MUMBAI: In a significant legal development, the Bombay High Court heard arguments from the Centre regarding its fact-check unit (FCU) rule, designed to combat the spread of fake, false, and misleading information related to central government affairs on social media platforms. Solicitor General Tushar Mehta represented the government during the proceedings.
During the hearing, the Bombay High Court raised several critical questions and urged Mehta to seek further input from government officials. One of the key points of contention was whether social media intermediaries have the option to refrain from taking action when they receive communication from the FCU.
Mehta asserted that social media intermediaries are not obligated to comply with FCU directives to remove or delete content identified as ‘fake or false.’ Instead, he argued that if an intermediary chooses not to act, the matter can be taken to a judicial court, which will serve as the final authority to determine the appropriateness of the content. Importantly, such non-compliance would not automatically result in the loss of safe harbor protection for intermediaries.

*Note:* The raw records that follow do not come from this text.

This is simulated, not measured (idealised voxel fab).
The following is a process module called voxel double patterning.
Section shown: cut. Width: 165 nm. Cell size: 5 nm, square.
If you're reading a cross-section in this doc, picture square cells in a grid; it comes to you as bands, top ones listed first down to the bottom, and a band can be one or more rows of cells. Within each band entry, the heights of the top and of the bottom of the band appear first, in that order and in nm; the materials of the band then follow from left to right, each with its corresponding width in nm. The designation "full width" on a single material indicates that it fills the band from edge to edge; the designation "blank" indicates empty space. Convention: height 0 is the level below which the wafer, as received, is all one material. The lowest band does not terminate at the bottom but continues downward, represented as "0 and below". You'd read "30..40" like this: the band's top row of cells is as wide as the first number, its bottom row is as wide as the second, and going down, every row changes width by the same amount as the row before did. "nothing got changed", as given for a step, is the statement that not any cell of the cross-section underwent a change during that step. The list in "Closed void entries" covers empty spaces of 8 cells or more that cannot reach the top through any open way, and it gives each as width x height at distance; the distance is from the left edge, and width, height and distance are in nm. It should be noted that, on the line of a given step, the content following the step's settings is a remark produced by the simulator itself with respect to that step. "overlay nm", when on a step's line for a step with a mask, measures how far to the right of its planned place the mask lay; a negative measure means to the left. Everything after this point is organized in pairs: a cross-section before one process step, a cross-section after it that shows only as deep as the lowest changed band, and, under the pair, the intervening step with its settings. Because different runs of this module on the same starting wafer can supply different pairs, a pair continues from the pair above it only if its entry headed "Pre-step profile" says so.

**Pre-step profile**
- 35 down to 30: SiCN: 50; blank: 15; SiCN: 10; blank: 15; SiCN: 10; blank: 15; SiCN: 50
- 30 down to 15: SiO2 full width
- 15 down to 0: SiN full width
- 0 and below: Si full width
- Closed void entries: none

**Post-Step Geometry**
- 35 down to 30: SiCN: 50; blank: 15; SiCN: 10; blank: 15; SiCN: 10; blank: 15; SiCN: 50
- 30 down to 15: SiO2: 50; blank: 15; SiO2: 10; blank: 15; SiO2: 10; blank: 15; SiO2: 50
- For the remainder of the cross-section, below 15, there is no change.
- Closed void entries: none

At the conclusion of the hearing, the judges asked the Centre to reconsider the necessity of the FCU if it places no mandatory obligations on content carriers who may receive flags from the FCU. The court noted that the Press Information Bureau’s fact-check unit continues to operate to identify and flag false content unless the new amendment has been introduced specifically to compel compliance.
The legal proceedings stem from petitions filed by various entities, including stand-up comedian Kunal Kamra and the Editors Guild of India, challenging the constitutionality of the rule that empowers the Centre to establish the FCU. This FCU is an integral part of the Intermediary Guidelines and Digital Media Ethics Code Rules, which were amended in April, falling under the purview of the Information Technology (IT) Act.
During the hearing, Mehta emphasized the necessity of the rule to regulate the internet, where information can spread globally within seconds. He contrasted this with print and TV media, which are subject to established rules and norms. Mehta argued that while the FCU rule is not a penal provision, it does not seek to criminalize individuals or actions. He further asserted that the right to receive correct information is a fundamental right, emphasizing that “false speech” does not enjoy constitutional protection.
Justice Patel, addressing the issue, indicated that the FCU rule does not necessarily curb free speech but rather limits the exercise of powers to content directly related to government affairs. Additionally, he stressed that the FCU must inform intermediaries of “false or fake content” for there to be any obligation on their part to comply, to which Mehta agreed.
Towards the end of the proceedings, Justice Patel inquired about the Supreme Court’s interpretation of the IT Act provisions in the Shreya Singhal case. Mehta explained that the Supreme Court was dealing with a criminal provision in that case, which necessitated precision in interpretation. The judge also raised questions regarding the IT Act’s definitions of ‘information’ and ‘data,’ to which Mehta committed to addressing in subsequent proceedings, scheduled for Wednesday.
The Bombay High Court’s deliberations on the FCU rule continue, with the outcome expected to have far-reaching implications for social media content regulation in India.